Romana Blanco is blunt when asked if she’s daunted by the idea of a career within the male-dominated IT industry:“Computers don’t require a Y chromosome to operate.”
The 18-year-old is completing her 12 month traineeship in IT support at Brisbane-based telecommunications provider Comscentre.
Comscentre is not only keen to foster new talent within the telecommunications industry, but encourage more young women like Blanco to consider a career in IT.
“I think there is a stereotype surrounding the IT industry that girls struggle to get past more than boys,”
“The image of the ache-ridden nerd with glasses hunched over a keyboard just isn’t an attractive enough prospect for Australia’s impressionable youth. But if you’ve ever opened up a piece of electronics and found, as I did, that you just couldn’t put the screwdriver down then go for it – what have you got to lose?
“It isn’t like ‘dork’ is contagious.”
Blanco’s role involves her supporting the telco’s engineers by gathering information on problems with customers’ equipment, record keeping and some phone testing. As one of the first points of contact for a customer, she needs intimate knowledge of the systems and services Comscentre provides.
“It’s also my job to keep all the engineers in line when it comes to making sure they meet their support targets,” she says.

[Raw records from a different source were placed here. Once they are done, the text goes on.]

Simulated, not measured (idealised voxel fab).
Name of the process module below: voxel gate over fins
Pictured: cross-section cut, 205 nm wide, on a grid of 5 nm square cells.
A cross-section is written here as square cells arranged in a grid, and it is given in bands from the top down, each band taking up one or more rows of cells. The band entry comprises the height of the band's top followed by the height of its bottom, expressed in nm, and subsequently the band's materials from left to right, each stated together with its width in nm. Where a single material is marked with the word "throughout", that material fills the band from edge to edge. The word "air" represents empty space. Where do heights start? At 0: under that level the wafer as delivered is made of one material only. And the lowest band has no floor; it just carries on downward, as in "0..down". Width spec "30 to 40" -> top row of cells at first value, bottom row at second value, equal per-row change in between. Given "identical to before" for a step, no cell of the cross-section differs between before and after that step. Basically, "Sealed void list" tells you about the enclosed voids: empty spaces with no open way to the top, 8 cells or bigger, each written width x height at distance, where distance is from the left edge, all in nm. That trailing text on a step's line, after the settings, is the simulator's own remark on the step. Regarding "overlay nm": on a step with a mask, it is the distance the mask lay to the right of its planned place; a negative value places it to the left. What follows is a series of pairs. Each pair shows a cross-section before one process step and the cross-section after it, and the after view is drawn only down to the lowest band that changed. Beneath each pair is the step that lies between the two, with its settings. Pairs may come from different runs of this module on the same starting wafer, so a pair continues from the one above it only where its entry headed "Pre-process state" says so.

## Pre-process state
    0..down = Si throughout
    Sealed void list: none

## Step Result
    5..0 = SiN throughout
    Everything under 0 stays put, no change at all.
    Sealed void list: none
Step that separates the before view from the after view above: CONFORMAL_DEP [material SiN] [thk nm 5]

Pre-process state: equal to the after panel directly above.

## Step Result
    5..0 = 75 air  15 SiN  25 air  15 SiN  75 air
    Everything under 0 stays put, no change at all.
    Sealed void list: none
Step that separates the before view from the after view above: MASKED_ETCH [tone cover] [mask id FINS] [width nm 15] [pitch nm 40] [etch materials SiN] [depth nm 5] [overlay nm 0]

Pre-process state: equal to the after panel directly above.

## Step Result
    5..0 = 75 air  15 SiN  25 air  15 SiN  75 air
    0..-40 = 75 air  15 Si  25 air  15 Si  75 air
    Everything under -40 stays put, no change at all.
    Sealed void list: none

“Telecommunications wasn’t specifically my goal, but ever since I opened the case of my first PC I have been fascinated by how all the components worked together. Naturally IT networking was the right direction for me.
“I have always been more into the hardware though so eventually I hope to get into the installations side of things.”
Blanco’s journey into IT began in high school. Between Years 10 and 12, she went to TAFE part time to obtain a Certificate III in IT Networking.
“It started off with three girls in a class of about 35, but only about 10 kids saw it through to the end, and I was the only girl,” she says.
Blanco, who was earlier this year awarded Comscentre’s Best New Employee of the Month, says the only challenge she’s found so far as a woman in the IT/telecommunications industry is “being unable to reach the top shelf of the storage room”.
“I’m sure there are plenty of people out there who will say the industry isn’t for girls, but I doubt any of them could name one solid reason why,” Blanco says.
“Computers don’t require a Y chromosome to operate, nor is the industry physically demanding or provide a male with any advantage over a female. IT is probably the most gender neutral industry out there when it comes to who can excel.”
“But I don’t advertise the industry for women any more than I do for men. A career should be about doing something that really interests you or you’re going to get bored – and any engineer will tell you there are plenty of boring bits in IT! But if you stick it out you might just find that the good outweighs the bad.”
Comscentre Managing Director Ben Shipley said the company was committed to investing in the future of the IT industry and encouraging more women into the industry through its traineeship program.
“We certainly encourage women to consider a career within the IT industry and we’d love to see Romana become our first female engineer,” he said.